What Is Quantum?
Imagine a world where objects can seem to exist in two places at once or affect each other from across the universe.
Although we don’t see these types of things in our everyday lives, similar curiosities appear to exist all around us in the fundamental behavior of our universe and its smallest building blocks. These peculiar characteristics of nature are described by a branch of physics called quantum mechanics.
In the early 1900s, scientists began to develop quantum mechanics in order to explain the results of a number of experiments that defied any other interpretation. Today, scientists use this theory to create powerful technologies — unhackable communication of messages, faster drug discovery and higher-quality images on your phone and TV screens.
So, what is quantum? In a more general sense, the word “quantum” can refer to the smallest possible amount of something. The field of quantum mechanics deals with the most fundamental bits of matter, energy and light and the ways they interact with each other to make up the world.
Unlike the way in which we usually think about the world, where we imagine things to have particle- or wave-like properties separately (baseballs and ocean waves, for example), such notions don’t work in quantum mechanics. Depending on the situation, scientists may observe the same quantum object as being particle-like or wave-like. For example, light cannot be thought of as only a photon (a light particle) or only a light wave, because we might observe both sorts of behaviors in different experiments.

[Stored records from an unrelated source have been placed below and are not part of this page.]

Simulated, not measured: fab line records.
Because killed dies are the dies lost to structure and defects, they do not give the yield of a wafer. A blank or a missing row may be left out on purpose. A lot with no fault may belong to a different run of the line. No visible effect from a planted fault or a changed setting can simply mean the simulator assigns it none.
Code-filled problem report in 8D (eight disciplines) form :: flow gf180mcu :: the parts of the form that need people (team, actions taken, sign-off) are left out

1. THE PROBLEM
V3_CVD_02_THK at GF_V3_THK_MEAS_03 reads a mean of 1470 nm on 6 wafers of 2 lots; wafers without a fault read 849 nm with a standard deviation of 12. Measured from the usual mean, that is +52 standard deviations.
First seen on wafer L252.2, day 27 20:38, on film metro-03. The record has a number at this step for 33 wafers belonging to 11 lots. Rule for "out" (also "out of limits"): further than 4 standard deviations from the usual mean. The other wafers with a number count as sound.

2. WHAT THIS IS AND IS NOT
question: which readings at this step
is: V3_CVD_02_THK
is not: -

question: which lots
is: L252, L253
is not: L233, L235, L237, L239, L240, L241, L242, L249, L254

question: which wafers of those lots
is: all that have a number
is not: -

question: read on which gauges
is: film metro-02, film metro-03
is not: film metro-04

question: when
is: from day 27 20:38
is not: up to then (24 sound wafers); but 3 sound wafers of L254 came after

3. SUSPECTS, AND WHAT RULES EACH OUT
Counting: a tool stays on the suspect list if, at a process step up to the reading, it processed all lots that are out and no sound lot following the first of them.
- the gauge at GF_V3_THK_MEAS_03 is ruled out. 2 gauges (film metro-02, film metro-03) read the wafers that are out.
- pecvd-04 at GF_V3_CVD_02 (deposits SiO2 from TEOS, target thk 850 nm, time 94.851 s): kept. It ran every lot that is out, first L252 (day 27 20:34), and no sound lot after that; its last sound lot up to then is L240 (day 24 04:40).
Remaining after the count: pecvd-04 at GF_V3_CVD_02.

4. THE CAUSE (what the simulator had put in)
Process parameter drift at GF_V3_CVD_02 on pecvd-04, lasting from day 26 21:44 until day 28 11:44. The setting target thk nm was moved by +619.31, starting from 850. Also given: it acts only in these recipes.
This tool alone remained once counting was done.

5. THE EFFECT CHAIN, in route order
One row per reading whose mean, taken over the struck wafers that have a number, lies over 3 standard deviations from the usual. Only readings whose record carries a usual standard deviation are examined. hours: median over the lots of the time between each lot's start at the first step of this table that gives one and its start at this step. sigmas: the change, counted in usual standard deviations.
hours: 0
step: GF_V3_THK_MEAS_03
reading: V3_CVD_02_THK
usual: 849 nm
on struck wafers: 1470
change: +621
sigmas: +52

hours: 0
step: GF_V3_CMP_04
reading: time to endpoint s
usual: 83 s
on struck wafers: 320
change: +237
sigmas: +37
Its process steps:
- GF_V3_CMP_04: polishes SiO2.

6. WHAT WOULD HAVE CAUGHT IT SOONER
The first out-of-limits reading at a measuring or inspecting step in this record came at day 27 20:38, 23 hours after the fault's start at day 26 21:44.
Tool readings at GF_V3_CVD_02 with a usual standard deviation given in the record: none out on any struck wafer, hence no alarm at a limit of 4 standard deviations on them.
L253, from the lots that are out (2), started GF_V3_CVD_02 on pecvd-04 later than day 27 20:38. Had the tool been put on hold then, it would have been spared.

Day to day, we see things in one “state” at a time: here or there, moving or still, right-side up or upside down. The state of an object in quantum mechanics isn’t always so straightforward. For example, before we look to determine the locations of a set of quantum objects, they can exist in what’s called a superposition — or a special type of combination — of one or more locations. The different possible states combine and interfere with each other like waves in a pond, and the objects only have a definite position after we’ve looked. Superposition is one of the main features that make quantum computers possible because it enables us to represent information in new and useful ways.
Another interesting quantum behavior is tunneling, where a quantum object, like an electron, can sometimes pass through barriers it otherwise wouldn’t be able to get through. This happens because superposition allows for a small chance of the electron being on the other side of the barrier. Quantum tunneling has applications such as in flash memory devices, powerful microscopes and quantum computers.
When quantum objects interact, they are linked to each other through a connection called entanglement. This connection holds even if the objects are separated by large distances. Einstein called it “spooky action at a distance.” Scientists are making use of it for ultra-secure communication, and it is an essential feature in quantum computing.
At the U.S. Department of Energy’s (DOE) Argonne National Laboratory, scientists take advantage of world-class expertise and research facilities to develop quantum technologies to store, transport and protect information, and to investigate our universe, from the intricate dynamics deep within an atom to events as grand as the birth of the universe itself. Argonne also leads Q-NEXT, a DOE national quantum information science research center working to develop quantum materials and devices and capture the power of quantum technology for communication.